T Nation

Bumper Plates and Bars Question


Hey guys, I found some guy on craigslist who is selling some bumper plates (260 lb and bars and I was thinking of buying them for cheap (poor college student). Im a recreational lifter and prob only going to use it for hang or power cleans with light weight (under 225)and I have a bar I can use for squats bench and deads. I was wondering if there are any basic things i should know about the plates and bars before I bought them.

I was going to ask if i could go by his place to check them out but not sure what i would be looking for. any info on equipment stuff like that would be appreciated like brand quality and all. i was going to use them in my backyard where i bought a horse mat and i have old carpet squares i was planning on putting them on top for some extra cushioning for the plates/concrete
i read some posts that said that the bar is prob the most important thing, and was wondering how can i test the bars??
thanks guys and sorry if this seems like a stupid question


not much to tell really....

A good bar spins well and is in the 20mm range, not the thick cheapo ones that regular gyms have (30mm).

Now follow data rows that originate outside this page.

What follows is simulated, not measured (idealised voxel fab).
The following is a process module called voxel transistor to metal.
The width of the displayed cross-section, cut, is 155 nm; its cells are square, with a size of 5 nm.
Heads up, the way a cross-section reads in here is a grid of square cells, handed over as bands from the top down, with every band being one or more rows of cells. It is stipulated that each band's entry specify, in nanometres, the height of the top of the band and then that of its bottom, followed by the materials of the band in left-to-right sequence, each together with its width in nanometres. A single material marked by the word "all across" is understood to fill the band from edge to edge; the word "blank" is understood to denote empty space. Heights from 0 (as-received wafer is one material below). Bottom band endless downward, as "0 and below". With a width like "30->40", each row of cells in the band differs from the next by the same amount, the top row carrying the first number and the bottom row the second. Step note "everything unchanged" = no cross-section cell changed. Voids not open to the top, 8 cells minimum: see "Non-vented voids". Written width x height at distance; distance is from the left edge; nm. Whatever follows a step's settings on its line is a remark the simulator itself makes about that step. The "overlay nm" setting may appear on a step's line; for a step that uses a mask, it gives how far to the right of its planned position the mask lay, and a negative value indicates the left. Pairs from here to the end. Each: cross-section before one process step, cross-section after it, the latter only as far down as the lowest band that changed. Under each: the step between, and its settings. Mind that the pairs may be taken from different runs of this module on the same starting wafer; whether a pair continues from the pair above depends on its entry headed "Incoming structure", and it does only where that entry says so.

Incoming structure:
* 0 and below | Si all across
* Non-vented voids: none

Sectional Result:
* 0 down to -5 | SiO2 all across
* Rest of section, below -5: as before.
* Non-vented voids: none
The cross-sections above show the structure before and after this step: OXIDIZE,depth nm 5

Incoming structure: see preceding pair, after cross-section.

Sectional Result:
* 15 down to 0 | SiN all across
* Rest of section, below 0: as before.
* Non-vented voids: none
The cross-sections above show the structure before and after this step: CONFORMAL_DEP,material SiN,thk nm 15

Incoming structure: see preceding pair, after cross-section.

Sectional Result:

Good brands for Oly Bars that I know off are Eleiko, Werksan, and Pendlay. But your best bet is to check out what the guy has and play with it.

....and cross your fingers.


Olympic mens barbells are 28mm grip, most normal bars are 30-32mm. The gym I go to away from the club have the 30mm bars and I find them fine to lift with (although the smaller is obviously preferable). If you have small hands it might be an issue though. As Neo said the most important thing I think you should look for is a decent spin as it makes a big difference.


I 'heard' from somewhere that the defintiion of an olympic bar is that the 'sleeves' are a certain thickness for weights...

But yes of course a real Olympic bar would spin will, have decent knurling, sleeves correctly and the bar thickness to be correct.



Yes you are correct. The term olympic does define the sleeve length. I should have used a different name, I just meant it as the competition olympic weightlifting barbell thickness!


Yeah I know what you meant :slight_smile:



Ignorant powerlifter question warning:

What's the deal with the flexibility of olympic bars?

Is it designed that way? does it decrease injury or make it easier to lift?

I've never messed with one myself, but I've always been curious to know why they seem to have so much more give than something like a texas power bar.


Skilled lifters can take advantage of the spring in the bar when jerking by timing their drive/jerk after the dip such that the weight on the bar are moving upwards at the same time that they are driving to get themselves under the bar and get the bar overhead. After dipping, a very slight pause is in order to allow the ends of the bar to spring upward at the same time the lifter initiates his jerk.


Theres no pause, it's the change of direction that whips the bar along with it's built in flexibility.

It flexs around 135kg if your fast, definitely does around 165kg! Looks bad ass.

I would be concerned in a flexing if it wasn't a real oly bar.

I know that the Eleiko ones you can bend the middle of it 6inches from the middle and it'll bend back itself straight. I'm pretty f0cking sure on a cheaper no name non oly bar it'll just stay that bent if you did that to it!



That might be part of why they're flexy too. The more elastic the metal is the more it can bend and still return to it's original undeformed shape, whereas a less elastic or more brittle metal would become permanently deformed (bent) under such forces. Seeing as how olympic bars are designed to be dropped from overhead with nearly 600 pounds on the bar with no issues on a regular basis, a more elastic bar which will bend only to return to it's original (straight) state is preferable over a stiffer (more brittle) bar which will undergo permanent deformation every time the barbell is dropped with any appreciable weight, until such point as the bar is unusable.



It's probably cheaper to build a brittle bar without any flex in it...



Yes, right, of course there should be no pause! Pausing is a nice way to bury your attempt. What I should have said is that lifters who time the dip and drive properly can maximize the whip effect to their advantage, while the whip will work to the detriment of those who rush the jerk.

And as noted above, flexibility is important for the longevity of the barbell. Later, weightlifters began to take advantage of it. Eleiko bars in particular are known for their springiness. The York bars of old were stiffer. I don't know how the other major bars today -- Uesaka, Zhangkong, Werksan, etc. -- compare to Eleikos.

I am curious as to whether anyone knows or has an opinion. Are the major bars today more or less indistinguishable? Or are their tangible differences.


I'm sure it depends. Sometimes you have to add processes to make material harder, sometimes you have to add processes to make it more ductile. It may only be a difference in the tempering temperature or have fast it's quenched. Oh course production volumes make a big difference And I'd think the O-bars would be lower volumes.